Controlling names of temporary dbplyr tables?

dbplyr creates temporary tables when copy = TRUE is coded when joining tables together with inner_join or similar dplyr functions using a local tibble as the "right" table. A message like this is shown in the console:

Created a temporary table named: ##dbplyr_007

How can I control what these temporary table names are? When running multiple sessions processing different data I see error messages that a particular temporary table already exists. I don't think I would have that problem if I could make sure the tables have different names in the different sessions. A high-precision time stamp as part of the temporary name would help.

1 Like

Interesting !
I'm thinking from having searched the codebase, that it might be backend dependent ?

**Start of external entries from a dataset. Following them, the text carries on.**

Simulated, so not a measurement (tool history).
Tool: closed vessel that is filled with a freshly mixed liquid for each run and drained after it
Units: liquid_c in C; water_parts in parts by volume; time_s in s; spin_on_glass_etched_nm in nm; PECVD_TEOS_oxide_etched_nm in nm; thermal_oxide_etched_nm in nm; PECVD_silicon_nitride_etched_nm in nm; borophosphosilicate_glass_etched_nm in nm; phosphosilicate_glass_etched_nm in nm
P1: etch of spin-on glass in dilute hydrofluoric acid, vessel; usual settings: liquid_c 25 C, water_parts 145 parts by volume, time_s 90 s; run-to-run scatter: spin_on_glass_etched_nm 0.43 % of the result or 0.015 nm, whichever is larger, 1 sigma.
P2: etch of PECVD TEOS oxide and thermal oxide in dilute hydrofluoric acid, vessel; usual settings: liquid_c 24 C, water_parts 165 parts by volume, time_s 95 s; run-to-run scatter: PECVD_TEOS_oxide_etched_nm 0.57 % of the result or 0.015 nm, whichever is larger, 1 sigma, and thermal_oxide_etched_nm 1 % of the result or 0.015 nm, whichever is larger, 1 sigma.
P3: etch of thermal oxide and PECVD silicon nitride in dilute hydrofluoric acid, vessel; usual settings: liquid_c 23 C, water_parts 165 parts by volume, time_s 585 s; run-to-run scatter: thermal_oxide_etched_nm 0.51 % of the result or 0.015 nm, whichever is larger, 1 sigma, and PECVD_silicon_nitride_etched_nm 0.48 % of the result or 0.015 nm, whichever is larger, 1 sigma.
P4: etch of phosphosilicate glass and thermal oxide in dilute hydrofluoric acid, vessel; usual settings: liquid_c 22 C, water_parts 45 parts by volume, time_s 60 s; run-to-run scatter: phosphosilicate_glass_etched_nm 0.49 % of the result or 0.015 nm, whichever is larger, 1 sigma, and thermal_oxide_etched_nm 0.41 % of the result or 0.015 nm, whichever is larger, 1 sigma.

# Temporary tables --------------------------------------------------------
# SQL server does not support CREATE TEMPORARY TABLE and instead prefixes
# temporary table names with #

mssql_temp_name <- function(name, temporary){
  # check that name has prefixed '##' if temporary
  if (temporary && substr(name, 1, 1) != "#") {
    name <- paste0("##", name)
    message("Created a temporary table named: ", name)
  }
  name
}

So I would experiment with possibly a different backend, or try and see what happens if I made a custom mssql_temp_name function, that added in number from datetime as per your idea. Finally, I might give up and log an issue on the github.

Hope this can be of some help to you.

I agree with you.
Perhaps raise an issue with the package owners , this might prompt them to improve their product :slight_smile:

This looks like a simple error — we should be using #dbplyr_007 to create a session-local temporary table instead of ##dbplyr_007 which creates a global temporary table. Please feel free to file an issue at https://github.com/tidyverse/dbplyr/issues.

2 Likes

This topic was automatically closed 21 days after the last reply. New replies are no longer allowed.

Thanks for your reply and the research about how the temporary table is named. But I can't just move billions of records to experiment with a different backend.

I'm connecting to an MS SQL database in Azure.

Part of a convenient dplyr expression includes "copy = TRUE" to use a local tibble as a temporary table in a database join to force a set intersection to filter the data:

inner_join(targetXTypes, by = "X_TYPE_ID",
           copy = TRUE) %>%

The "copy = TRUE" causes a temporary table to be created with the message shown above. But when multiple concurrent R sessions are run using the same code on different data with the same database (I believe) there's a race condition and the first session gets to create a temporary table, but the second session errors out with a duplicate temporary name.

I can do the following (which is a bit longer) to avoid the problem:

tempName <- paste0("TargetX_", format(Sys.time(), "%Y%m%d_%H%M%S"))
targetX <- copy_to(databaseConnection,
                   targetXTypes,
                   tempName)

But "copy = TRUE" should be doing something similar to avoid duplicate temporary table names.